The Outlaw of the Broads by Dorothea Callum

Thanks to Norfolk and Norwich
Title: The Outlaw of the Broads

Author: Dorothea Callum

Publisher: Not known

Source book: Coot Club, The Big Six and Pigeon Post by Arthur Ransome 

Dorothea is a very slow writer or perhaps very easily distracted. We know she has been writing The Outlaw of the Broads for three of the Swallows and Amazons books but she still hasn’t arrived at the end of her story. 

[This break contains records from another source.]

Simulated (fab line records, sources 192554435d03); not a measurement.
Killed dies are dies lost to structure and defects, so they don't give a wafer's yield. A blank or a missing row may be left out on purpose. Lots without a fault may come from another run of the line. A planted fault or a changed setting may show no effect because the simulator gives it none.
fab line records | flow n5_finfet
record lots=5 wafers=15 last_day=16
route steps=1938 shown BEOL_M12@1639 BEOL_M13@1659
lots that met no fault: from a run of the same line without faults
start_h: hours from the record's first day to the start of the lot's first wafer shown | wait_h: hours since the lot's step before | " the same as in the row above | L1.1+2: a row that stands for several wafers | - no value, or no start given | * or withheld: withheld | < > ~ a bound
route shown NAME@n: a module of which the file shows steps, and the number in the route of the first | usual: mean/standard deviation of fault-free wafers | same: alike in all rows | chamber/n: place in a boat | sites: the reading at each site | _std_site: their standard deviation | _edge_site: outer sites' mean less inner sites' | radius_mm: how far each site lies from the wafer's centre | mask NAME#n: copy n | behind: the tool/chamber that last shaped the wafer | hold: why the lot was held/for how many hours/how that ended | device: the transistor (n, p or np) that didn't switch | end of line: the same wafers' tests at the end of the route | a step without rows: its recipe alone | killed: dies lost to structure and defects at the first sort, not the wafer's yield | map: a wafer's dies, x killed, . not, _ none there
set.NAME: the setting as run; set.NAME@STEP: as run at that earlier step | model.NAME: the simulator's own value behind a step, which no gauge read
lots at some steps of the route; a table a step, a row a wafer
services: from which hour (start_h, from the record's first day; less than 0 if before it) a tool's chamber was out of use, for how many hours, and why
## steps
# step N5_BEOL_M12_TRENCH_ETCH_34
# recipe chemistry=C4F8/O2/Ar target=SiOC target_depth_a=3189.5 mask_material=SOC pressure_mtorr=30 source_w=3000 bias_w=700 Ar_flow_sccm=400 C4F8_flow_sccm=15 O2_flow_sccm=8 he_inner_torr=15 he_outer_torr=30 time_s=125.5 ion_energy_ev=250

She begins writing in Coot Club, inspired by Tom Dudgeon setting the hired motor-cruiser, the Margoletta, adrift (for good reasons) and having to hide from the retribution of the very nasty, shouty people on board. She has even decided on chapter headings: The Secret Broad, The Outlaw in the Reeds, The Black Coot’s Feather, The Bittern’s Warning, and so on. It all sounds very promising but she is having trouble with her plot. The first chapter ends after only two paragraphs, and she is struggling to get any further with the second. The first sentence is wonderful; “Parting the reeds with stealthy, silent hand, the outlaw peered into the gathering dusk. Away across the dark water...”. But she just cannot get the words to come.

Obviously in due course, several school holidays come and go, as do several of Arthur Ransome’s books, and The Outlaw fills several of Dorothea’s notebooks. Quite a lot of it is read aloud to Titty or Roger Walker in Pigeon Post. Blank pages are torn out to be used for carrier pigeon messages, and a notebook cover is used to claim a gold mine.